We first experienced Canon’s Dual-pixel AF system on Canon’s EOS 70D camera and were very impressed by its performance in video. Canon’s latest flagship, the 5D Mark IV, brings dual-pixel RAW support to images.
The dual-pixel sensor that Canon uses essentially splits the pixels in half. One-half is used to assist focus while the other is used like a regular pixel. This system is supposed to be very similar in function to our eyes. Normal digital cameras treat the scene as a still image, even when recording video.
This is fine for video, but how does it help photos? Canon’s dual-pixel RAW format captures some amount of depth data, the same that’s used for processing focus. With the right tools, Canon’s Digital Photo Professional software in this case, one’s images stand to benefit greatly.
Canon says that the benefits of dual-pixel RAW are three-fold:
- Image focus can now be fine-tuned after snapping the image. ‘Fine-tuned’ is the keyword here. You can’t just switch focus to another subject entirely, as on the Lightroom, but you can adjust the focus as you would when you slightly adjust the focus ring on your lens.
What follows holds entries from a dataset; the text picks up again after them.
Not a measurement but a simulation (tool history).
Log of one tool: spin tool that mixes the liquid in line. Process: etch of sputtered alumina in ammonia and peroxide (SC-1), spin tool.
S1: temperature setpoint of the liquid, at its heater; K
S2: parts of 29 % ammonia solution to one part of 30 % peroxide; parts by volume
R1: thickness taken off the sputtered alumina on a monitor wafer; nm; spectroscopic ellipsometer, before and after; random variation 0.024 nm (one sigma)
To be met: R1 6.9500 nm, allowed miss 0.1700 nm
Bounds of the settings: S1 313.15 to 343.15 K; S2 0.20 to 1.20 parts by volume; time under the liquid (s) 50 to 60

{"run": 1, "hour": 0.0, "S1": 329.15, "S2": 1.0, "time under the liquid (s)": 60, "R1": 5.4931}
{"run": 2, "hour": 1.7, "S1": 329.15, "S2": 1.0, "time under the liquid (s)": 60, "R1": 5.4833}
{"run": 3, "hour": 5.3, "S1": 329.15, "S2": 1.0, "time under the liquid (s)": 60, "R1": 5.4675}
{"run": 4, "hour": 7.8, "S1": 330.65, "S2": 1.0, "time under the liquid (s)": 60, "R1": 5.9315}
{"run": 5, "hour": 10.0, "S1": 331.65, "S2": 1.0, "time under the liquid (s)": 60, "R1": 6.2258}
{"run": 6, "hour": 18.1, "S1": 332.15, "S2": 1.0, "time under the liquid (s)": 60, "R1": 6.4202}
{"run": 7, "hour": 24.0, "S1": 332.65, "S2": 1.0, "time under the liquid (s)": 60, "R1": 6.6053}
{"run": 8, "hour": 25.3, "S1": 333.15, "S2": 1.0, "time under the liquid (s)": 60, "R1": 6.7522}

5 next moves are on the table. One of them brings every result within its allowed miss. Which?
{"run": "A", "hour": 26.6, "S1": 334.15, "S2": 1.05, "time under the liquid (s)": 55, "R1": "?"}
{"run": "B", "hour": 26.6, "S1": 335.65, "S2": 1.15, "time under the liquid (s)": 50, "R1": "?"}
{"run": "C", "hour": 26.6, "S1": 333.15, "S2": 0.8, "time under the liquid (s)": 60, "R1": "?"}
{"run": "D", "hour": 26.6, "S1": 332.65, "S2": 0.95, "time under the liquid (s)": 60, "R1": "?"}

- The second advantage is something called bokeh shift, where you can shift the background a little bit to the right or left if you so desire.
- The last advantage is that apparently, certain types of lens-flare can be drastically reduced.
The only problem with dual-pixel RAW is that it’s currently unsupported by any commercial software other than Canon’s own Digital Photo Professional. Adobe has, however, told Cnet that they’re working on Lightroom support for the format.
There’s no word yet on Photoshop support.